Column Stores, Drizzle, Search For

« previous entry | next entry »
Nov. 1st, 2008 | 10:03 am

Last week when I commented on Directions in Database Technology and mentioned " Column stores will continue to evolve". I received a number of comments via IM, Twitter, and email from folks who wanted to know more about column stores (both in how they relate to Drizzle and their usage in general).

Very early on when we started work on Drizzle the plan was to focus web applications. When we looked at cutting features, one of the criteria was "is this needed for web deployment". In many cases we have leaned toward keeping functionality when it was clearly well designed and had a general usefulness. To give an example, ROLLUP for instance is not typically used for web applications, but it is a well written feature that provides us with functionality that we find is handy.

Rollup though is a feature I would typically group in the "Data Analytics" area. Did we keep it?

Yes, because it is useful in a general sense even if you are not doing data analytics (I also find it to be a gem that few MySQL DBAs know).

Early on with Drizzle I tried to discourage innovation outside of the web stack, but that has proven to be futile. The fact is, we provide a micro-kernel, and users will find uses for it. To me the core of what Drizzle is, is the micro-kernel. Anything other then the Micro-kernel is service, and these are required to build solutions. Trying to direct innovation is frankly something I should have known better then to try to do.

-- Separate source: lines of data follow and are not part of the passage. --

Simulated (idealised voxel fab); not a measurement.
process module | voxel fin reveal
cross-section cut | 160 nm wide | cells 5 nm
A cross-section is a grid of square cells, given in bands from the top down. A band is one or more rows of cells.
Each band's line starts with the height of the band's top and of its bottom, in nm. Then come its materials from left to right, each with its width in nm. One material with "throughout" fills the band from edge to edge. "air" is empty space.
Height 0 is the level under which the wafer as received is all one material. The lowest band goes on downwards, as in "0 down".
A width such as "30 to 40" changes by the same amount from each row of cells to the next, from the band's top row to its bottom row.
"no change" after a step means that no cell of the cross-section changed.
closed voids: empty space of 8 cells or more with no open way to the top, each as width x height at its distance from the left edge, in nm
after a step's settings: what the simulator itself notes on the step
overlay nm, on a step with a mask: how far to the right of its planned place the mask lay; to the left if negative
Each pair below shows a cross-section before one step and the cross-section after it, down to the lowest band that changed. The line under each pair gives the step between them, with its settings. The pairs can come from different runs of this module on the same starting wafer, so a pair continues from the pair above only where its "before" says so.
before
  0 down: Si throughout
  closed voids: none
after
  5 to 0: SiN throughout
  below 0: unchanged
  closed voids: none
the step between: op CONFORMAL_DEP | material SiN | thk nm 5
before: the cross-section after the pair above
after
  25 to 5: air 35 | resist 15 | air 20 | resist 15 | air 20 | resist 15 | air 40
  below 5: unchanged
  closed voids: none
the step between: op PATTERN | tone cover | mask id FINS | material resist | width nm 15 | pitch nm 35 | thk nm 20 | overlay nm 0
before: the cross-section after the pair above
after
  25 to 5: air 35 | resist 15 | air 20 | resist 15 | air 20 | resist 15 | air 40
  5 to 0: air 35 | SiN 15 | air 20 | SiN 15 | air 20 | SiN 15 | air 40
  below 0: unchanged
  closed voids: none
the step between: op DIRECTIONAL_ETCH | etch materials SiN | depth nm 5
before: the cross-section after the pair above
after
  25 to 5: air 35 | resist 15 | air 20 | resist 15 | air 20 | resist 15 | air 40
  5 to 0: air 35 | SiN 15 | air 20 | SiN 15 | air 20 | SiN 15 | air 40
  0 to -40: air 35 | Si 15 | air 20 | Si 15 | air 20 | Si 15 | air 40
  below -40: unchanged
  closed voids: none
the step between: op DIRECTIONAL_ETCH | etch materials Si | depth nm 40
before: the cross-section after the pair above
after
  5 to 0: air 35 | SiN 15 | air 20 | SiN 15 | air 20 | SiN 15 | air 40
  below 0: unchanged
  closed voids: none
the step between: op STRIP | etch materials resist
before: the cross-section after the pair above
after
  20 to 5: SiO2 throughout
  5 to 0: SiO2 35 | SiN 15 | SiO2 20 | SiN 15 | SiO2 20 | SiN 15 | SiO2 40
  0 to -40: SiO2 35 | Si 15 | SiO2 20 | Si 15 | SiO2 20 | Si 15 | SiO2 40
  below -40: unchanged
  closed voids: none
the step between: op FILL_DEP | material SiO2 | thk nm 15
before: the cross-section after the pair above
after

The short of this is that we will tackle data analytics in our own manner, and today that means we will eventually adopt a column store. Like map/reduce, column stores are one of the inevitable trends.

In the open source world, this means Infobright right now. If you look at Infobright, which has yet to be well known in open source circles, you see a concrete example of a column store which is well purposed. It is built on top of MySQL, but has its own enhanced parser for data analytics (the basic MySQL/Drizzle optimizer is poorly designed for this sort of work). To really get good performance you have to go the route that Infobright went in replacing the optimizer (the value add for "just an engine" is small, you really do need something more).

At some point I believe we will tackle those types of changes for our optimizer but I don't see the point in it right now. We aren't out to replace SQLite or Postgres, why fill a niche that Infobright already does well?

So then, what is the future of the column store as relates to Drizzle?

I believe the second most important decision we will make long term for engines is going to be which column store we pick up on. I suspect we might even need two.

Why two?

It is obvious that we will need one for data analytics. Using standard OLTP designs for data analytics does not work. This though is not our focus, so it is a long term need, not a short term one.

My interest is in one for shared nothing cloud services (which is in my personal area of interest). The contender for that at the moment looks to be HyperTable, but my opinion there is based on back of the napkin conclusions. We have to do an integration in order to determine if it pans out (and there are attempts right now to do this). There seems to be a number of groups interested in this, so I know it will happen.

As much as column stores are useful for data analytics, and probably required at this point, I believe there is a larger need for them in the space of cloud computing. They have a natural ability to scale out and I believe this will be key for the semi-structured nature that we see most often in Web Application data. While I expect setups of single node Drizzle databases, I also believe that we will need shared storage backends. These will obviously not be for OLTP uses in the beginning.

Skip ahead into the future though and the nature of MVCC design though, plus an optimistic optimizer, should allow engineers to eventually build out OLTP systems with shared nothing backends that make use of column stores. This is not on our current roadmap, but it is also not hard to see where the future might just go.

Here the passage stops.